Philip Johnson Chief Curator of Architecture and Design, Museum of Modern Art

J. P. Morgan Fellow - Class of Spring 2005

Barry Bergdoll is the Meyer Schapiro Professor of Art History and Archaeology at Columbia University and the Philip Johnson Chief Curator of Architecture and Design at the Museum of Modern Art. He received a BA from Columbia, an MA from King’s College, Cambridge, and a PhD from Columbia.


Bergdoll’s broad interests center on modern architectural history with a particular emphasis on France and Germany since 1800. He has organized, curated, and consulted on many landmark exhibitions of nineteenth and twentieth-century architecture, including “Building Collections: Recent Acquisitions of Architecture” opening at MoMA in November 2010; “Rising Currents: Projects for New York’s Waterfront” at MoMA (through October 11, 2010); “Bauhaus 1919-1933: Workshops for Modernity” at MoMA (2009-10); “Home Delivery: Fabricating the Modern Dwelling” at MoMA (2008); “Lost Vanguard: Soviet Modernist Architecture, 1922–32” at MoMA (2007); “Mies in Berlin” at MoMA (2001), with Terence Riley; “Breuer in Minnesota” at the Minneapolis Institute of Arts (2002); “Les Vaudoyer: Une Dynastie d’Architectes at the Musée D’Orsay, Paris (1991); and “Ste. Geneviève/Pantheon; Symbol of Revolutions,” in Paris and at the Canadian Centre for Architecture, Montreal (1989).
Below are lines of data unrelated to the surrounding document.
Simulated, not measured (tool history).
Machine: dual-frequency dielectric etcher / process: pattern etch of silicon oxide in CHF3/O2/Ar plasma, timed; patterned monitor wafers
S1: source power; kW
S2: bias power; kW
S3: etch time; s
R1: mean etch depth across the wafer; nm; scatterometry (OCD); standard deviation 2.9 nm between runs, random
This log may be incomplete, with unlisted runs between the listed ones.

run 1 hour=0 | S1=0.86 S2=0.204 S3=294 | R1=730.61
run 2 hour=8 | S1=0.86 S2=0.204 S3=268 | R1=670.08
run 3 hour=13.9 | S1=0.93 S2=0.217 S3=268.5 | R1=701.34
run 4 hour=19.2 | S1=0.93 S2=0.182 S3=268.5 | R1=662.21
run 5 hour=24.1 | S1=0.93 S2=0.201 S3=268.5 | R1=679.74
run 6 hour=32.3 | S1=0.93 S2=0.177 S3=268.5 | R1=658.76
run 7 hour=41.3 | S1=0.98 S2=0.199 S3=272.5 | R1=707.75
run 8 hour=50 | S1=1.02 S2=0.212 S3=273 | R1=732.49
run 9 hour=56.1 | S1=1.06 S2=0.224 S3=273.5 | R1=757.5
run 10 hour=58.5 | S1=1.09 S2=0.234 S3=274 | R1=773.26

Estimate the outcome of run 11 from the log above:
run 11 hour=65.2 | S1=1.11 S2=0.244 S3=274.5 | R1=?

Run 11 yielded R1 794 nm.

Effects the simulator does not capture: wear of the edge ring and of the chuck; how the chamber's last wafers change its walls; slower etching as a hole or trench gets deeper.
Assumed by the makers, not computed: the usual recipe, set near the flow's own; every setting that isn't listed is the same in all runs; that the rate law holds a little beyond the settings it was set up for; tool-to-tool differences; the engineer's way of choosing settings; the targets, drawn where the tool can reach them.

Bergdoll is author or editor of numerous publications including, Bauhaus 1919-1933: Workshops for Modernity (winner of the 2010 Award for Outstanding Exhibition Catalogue, Association of Art Museum Curators); Home Delivery: Fabricating the Modern Dwelling (winner of the 2010 Philip Johnson Book Award, Society of Architectural Historians); Mies in Berlin (winner of the 2002 Philip Johnson Book Award, Society of Architectural Historians and AICA Best Exhibition Award, 2002); Karl Friedrich Schinkel: An Architecture for Prussia (winner of the 1995 AIA Book Award); and Lẻon Vaudoyer: Historicism in the Age of Industry; and European Architecture 1750-1890, both in the Oxford History of Art series. An edited volume, Fragments: Architecture and the Unfinished, was published by Thames and Hudson in 2006.